Following concerns conveyed by Members in relation to the lack of development at the site, the Chief Executive provided assurances that there would be genuine commitment from Officers to look at how this site could be progressed. It was stated that the purpose of the report was to provide factual information and update Members in regards to Cefn Coed Colliery Museum, however Officers realised the disappointment that the loss of the grant had caused. It was added that Officers very much welcomed Members suggestions in relation to who could provide an input and help the Council explore how the site could be developed.
It was highlighted that there were a number of ways to ensure that all Members would be included in the structures set up in relation to this issue. As suggested, the Local Members and the Cabinet Member could be included into the structure and Officers would look at different ways in which this could be done; as well as consulting with the Members to make sure their views were taken into consideration. In terms of Scrutiny going forward, if it was the wish of the Education, Skills and Culture Scrutiny Members and the Regeneration and Sustainable Development Scrutiny Members to be involved in the ongoing monitoring of this item, then this could be done via the programming of the Scrutiny Forward Work Programmes.

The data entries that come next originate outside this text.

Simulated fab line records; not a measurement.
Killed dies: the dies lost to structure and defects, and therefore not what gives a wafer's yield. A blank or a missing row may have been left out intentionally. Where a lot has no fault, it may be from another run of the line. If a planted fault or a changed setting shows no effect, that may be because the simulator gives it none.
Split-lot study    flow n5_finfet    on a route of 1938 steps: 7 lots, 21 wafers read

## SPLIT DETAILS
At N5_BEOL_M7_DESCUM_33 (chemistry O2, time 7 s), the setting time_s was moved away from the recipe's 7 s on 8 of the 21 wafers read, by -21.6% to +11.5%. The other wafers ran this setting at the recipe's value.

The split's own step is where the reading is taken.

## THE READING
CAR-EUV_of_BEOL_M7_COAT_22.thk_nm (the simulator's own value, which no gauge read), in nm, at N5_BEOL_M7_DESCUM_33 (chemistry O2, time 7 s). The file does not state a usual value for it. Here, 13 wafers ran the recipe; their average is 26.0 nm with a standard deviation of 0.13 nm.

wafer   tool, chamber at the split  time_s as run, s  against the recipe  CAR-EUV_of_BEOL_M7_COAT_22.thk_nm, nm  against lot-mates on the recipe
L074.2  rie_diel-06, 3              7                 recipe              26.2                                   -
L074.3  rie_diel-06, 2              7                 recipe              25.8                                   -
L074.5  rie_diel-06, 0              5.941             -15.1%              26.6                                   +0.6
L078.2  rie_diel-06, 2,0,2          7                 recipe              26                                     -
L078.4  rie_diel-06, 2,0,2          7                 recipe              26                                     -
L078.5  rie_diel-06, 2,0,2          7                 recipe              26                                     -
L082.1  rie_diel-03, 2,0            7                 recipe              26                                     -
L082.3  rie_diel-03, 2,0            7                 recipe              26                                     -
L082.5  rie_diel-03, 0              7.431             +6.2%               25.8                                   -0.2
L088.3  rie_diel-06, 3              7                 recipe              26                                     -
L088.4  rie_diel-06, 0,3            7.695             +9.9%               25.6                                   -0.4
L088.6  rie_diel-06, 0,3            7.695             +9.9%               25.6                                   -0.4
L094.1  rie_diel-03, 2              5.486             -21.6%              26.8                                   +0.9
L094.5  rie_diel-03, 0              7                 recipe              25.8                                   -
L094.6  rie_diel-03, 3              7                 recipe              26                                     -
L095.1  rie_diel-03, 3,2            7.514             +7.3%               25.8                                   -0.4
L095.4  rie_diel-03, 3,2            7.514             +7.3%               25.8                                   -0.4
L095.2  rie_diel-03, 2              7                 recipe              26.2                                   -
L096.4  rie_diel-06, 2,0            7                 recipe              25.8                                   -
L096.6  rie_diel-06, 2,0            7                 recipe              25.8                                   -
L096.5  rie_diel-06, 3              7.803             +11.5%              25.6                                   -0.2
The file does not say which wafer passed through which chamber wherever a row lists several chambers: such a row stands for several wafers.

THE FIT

The Committee discussed the formalities of the Cefn Coed Working Group; the Head of Legal and Democratic Services provided clarity on the matter and the functions that the Group would have and potential ways of how others could be involved in this.
It was proposed and agreed that the following be added to the recommendation contained within the circulated report:
· In relation to the Cefn Coed Working Group, the views of the three Local Members and the relevant Cabinet Member be sought at key intervals
· Reports be brought back to the relevant Scrutiny Committees at regular intervals with updates.
Following scrutiny, the report was noted.